Dealmaking activity on Friday drove sharp share price moves in Europe, with British engineer GKN Group leaping after it rejected an unsolicited offer from rival Melrose Industries PLC.
A gain of more than 26 percent in GKN and strength in the auto sector led a broad-based rally, helping the pan-European STOXX 600 benchmark end 0.3 percent higher following losses in the previous two sessions.
While the STOXX posted its second week of gains in a row with a 0.3 percent rise, it was a far cry from the 2 percent rally in the opening week of this year as a strengthening euro and expectations that the European Central Bank could reduce its stimulus sooner than expected cooled down the new year’s euphoria.
A rise in the euro on news that German Chancellor Angela Merkel’s conservatives and the Social Democrats had agreed a blueprint for formal coalition negotiations held back gains, but the German talks had little other effect.
However, the index remained near two-and-a-half-year highs as solid economic data had fuelled inflows into the region’s equities.
“Europe Equity Funds posted consecutive weekly inflows for the first time since late October, helped by the first retail commitments in nearly two months, as investors responded to some rosy forecasts for the region’s economic growth,” said Cameron Brandt, Research Director at US-based EPFR.
After rejecting Melrose, GKN set out plans to split into separate aerospace and automotive businesses, which follows problems at GKN’s US business making aircraft components.
Kering Group briefly hit a record high after the French luxury goods group announced plans to spin off German sports brand Puma AG to its shareholders to focus squarely on its more upmarket brands.
Puma fell nearly 6 percent, while Kering gained just 0.1 percent.
Minority Puma shareholders had been hoping for a tie-up between Puma and another industry player rather than a spin-off, one trader said.

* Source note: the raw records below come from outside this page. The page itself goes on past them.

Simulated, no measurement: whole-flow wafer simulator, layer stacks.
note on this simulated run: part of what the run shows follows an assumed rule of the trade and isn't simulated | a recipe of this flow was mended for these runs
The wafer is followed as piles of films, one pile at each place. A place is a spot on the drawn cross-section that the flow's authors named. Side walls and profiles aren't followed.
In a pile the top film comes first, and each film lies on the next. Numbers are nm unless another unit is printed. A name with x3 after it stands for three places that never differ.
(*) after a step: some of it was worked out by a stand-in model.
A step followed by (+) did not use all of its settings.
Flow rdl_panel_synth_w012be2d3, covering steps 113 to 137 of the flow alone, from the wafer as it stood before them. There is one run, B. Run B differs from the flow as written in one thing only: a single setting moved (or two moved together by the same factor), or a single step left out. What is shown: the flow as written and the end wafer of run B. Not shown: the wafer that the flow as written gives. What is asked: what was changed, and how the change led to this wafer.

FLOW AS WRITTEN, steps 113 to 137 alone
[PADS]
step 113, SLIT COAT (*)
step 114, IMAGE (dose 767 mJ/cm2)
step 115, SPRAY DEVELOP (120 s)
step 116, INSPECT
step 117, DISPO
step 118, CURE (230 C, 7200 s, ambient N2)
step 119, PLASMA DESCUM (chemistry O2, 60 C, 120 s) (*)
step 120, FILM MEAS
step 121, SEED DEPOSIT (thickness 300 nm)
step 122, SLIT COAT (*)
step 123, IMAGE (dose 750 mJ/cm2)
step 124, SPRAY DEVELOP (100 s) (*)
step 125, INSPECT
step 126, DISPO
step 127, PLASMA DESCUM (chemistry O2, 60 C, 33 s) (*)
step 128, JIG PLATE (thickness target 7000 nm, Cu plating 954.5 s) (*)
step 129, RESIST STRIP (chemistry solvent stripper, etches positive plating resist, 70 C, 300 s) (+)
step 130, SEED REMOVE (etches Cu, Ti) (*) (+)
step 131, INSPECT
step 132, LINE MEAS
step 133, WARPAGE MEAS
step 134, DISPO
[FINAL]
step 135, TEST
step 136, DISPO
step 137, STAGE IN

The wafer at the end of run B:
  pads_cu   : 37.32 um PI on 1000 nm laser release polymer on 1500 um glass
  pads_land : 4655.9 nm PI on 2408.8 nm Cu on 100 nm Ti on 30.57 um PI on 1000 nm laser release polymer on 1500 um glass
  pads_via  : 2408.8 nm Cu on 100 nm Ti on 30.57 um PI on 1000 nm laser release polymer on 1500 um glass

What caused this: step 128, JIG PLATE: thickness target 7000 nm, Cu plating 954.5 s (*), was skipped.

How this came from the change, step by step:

Elsewhere, earnings updates drove price action on Friday.
Vivendi SA fell 3.8 percent after the acquisitive media conglomerate lowered its full-last year guidance for core operating profit and revenues, penalized by higher restructuring costs tied to its pay-TV unit Canal Plus.
Danish food ingredients developer Chr Hansen A/S dropped 7.4 percent, leading losers on the STOXX, after first-quarter results fell short of analyst estimates.